Also, Fred Rogers — channeled to perfection by Tom Hanks — becomes almost secondary when placed in juxtaposition to Lloyd Vogel, a cynical, emotionally scarred investigative journalist for Esquire magazine.
In the story, Vogel, whose character is loosely based on real-life Esquire writer Tom Junod, is assigned to do a puff piece on Mr. Rogers for a forthcoming issue on heroes.
“That hokey kid-show guy?” Vogel asks incredulously after being handed the job.
Vogel (Matthew Rhys) is a misanthropic, neurotic, and badly damaged adult who rails against his estranged, family-deserting father (Chris Cooper). Then there’s the issue of Vogel’s fears about the raising of his infant son.
Rogers can see that Vogel is broken and badly in need of repair.
“Sometimes we have to ask for help,” proclaims Rogers, “and that’s OK.”
In time, through patience and caring and persistent positivity, he manages to pierce Vogel’s armor of darkness to allow healing sunshine to first trickle, then flood, in.
A Beautiful Day in the Neighborhood shows why Rogers had such a positive effect on millions of children who watched his show for 33 years. The man really was all about love. Love your children. Love your friends. Love your neighbors. Love yourself.
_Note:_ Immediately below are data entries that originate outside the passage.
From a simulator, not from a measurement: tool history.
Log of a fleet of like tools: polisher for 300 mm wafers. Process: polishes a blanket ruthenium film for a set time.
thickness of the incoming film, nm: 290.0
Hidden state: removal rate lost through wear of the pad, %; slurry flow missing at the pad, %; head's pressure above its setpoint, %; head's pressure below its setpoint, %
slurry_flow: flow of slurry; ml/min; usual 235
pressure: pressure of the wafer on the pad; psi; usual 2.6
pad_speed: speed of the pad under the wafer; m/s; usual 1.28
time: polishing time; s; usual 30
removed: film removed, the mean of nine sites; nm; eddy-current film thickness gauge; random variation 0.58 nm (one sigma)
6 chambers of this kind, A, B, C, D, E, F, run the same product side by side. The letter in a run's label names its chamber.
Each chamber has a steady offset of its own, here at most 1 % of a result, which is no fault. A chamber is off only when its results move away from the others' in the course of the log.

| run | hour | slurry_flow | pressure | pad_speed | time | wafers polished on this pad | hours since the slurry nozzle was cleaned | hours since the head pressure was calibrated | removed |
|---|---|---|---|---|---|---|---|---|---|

Variety says, “Fred Rogers may have come off, on TV, like a walking piece of kitsch, but the real truth is that this ordained Presbyterian minister was the world’s squarest Middle America flower child.”
Director’s chores went to Marielle Heller, who recently guided The Diary of a Teenage Girl and Can You Ever Forgive Me? to success.
Here she has lit the soundstage set to deliberately make us feel that we are actually watching the modestly budgeted Mister Rogers’ Neighborhood show, complete with a jumble of painted pasteboards and low-end dolls and puppets, in the flat light of PBS’ WQED studios in late-1990s Pittsburgh.
The potentially cliched cynic-does-a-180 arc is avoided here, thanks to a pitch-perfect script by Noah Harpster and Micah Fitzerman-Blue, both Peabody Award-winning writers and producers who based their tale on Junod’s 1998 Esquire magazine cover story.
The writers even give us brief glimpses into some of Rogers’ imperfections, including an admission of his own family’s struggles and estrangements and him slamming a bit too hard on the low-end keys of a piano.
A Beautiful Day in the Neighborhood opens Nov. 22. Be forewarned: You’ll need lots of tissues for this one.